At individual, group and organisational levels, there are good reasons to intensify the use of year-round incentive schemes, such as performance-related pay, merit pay and bonuses, at Christmas, due to increased trade and therefore increased organisational need for labour supply.
Also, employees’ desire for money is heightened at Christmas and the opportunity cost of choosing to work at Christmas is higher, as it is done at the expense of time elsewhere.
The same rules apply when administering incentives. Performance-related pay is most effective where performance goals can be objectively and meaningfully measured, where there is a clear ‘line of sight’ between employee behaviour and the reward, and where employees have reasonable control over factors that affect performance outcomes.

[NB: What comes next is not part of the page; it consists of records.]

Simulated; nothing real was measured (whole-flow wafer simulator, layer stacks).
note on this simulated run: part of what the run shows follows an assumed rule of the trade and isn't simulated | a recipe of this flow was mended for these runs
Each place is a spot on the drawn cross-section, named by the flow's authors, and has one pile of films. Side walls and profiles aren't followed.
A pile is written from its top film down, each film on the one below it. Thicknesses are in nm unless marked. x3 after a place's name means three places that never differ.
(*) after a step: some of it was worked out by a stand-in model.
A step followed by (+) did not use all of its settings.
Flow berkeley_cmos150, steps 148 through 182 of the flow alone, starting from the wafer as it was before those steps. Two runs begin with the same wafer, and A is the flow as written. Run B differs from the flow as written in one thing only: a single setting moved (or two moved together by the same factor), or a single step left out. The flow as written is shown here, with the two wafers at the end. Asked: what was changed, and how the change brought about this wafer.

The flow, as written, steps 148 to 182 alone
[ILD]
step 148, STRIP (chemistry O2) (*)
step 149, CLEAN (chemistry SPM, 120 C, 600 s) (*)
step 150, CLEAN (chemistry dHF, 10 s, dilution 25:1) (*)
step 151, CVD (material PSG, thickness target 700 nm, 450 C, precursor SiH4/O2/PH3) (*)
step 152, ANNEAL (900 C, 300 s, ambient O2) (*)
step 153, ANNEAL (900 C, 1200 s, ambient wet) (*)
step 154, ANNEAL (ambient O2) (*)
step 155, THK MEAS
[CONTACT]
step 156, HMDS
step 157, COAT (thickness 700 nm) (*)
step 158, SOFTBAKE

The level of the reward crucially influences the focus on employees’ behaviour and so the organisation must consider whether it wishes to encourage individual, group or organisational performance. Most organisations hedge their bets and combine the use of individual, group and organisation-wide rewards.
Employers should also reflect on the kind of culture they want, perhaps particularly so at Christmas, where fixating on incentives may appear at odds with other popular culture interpretations of Christmas (a time for giving, importance of social relationships, and so on).
From this perspective, organisations should draw attention to the social impact of their employees’ work on customers or the public. Such pro-social impact can be a powerful intrinsic motivator and may be very compelling at Christmas.
Turning to gifts, by which I mean one-off tokens of appreciation where there is no expectation of return, there is some research that supports the desired effects of gifts at work. Small gifts in the short term boost an individual’s mood or morale and gifts may have a longer-term effect by making the recipient feel valued by their employer.
However, gifts may have unintended consequences. The employment relationship is fundamentally an exchange of labour for pay and there is, arguably, no room for gifts at work. Gifts in workplaces are likely to carry additional meanings that imply reciprocation by employees in some way.
Gifts may also raise equity issues, for example to employees who do not receive the gift and employees who view the gift as a derisory gesture compared to the effort they put in.
Interestingly, the logic of gifts is rather opposite to that of incentives: the gift must be discretionary with no expectation of return, unrelated to the organisation’s formal reward system and unrelated to employee past performance.
How the gift is framed and presented to employees is important. A poorly conceived gift presented in front of colleagues could be met with scorn and embarrassment.
A good suggestion would be an expenses-paid party or meal because this allows employees to have some control over the gift they receive, and therefore sidesteps possible issues of inequity and allows the gift to be customised to employee tastes.
Capitalism’s materialist desire to turn Christmas into a consumer frenzy is ever stronger and organisations will need more workers, and workers will need more money, so the case for incentives at Christmas is strong. Perhaps an overriding value should be to use rewards and gifts as symbols of a cohesive social relationship and hope employees buy it.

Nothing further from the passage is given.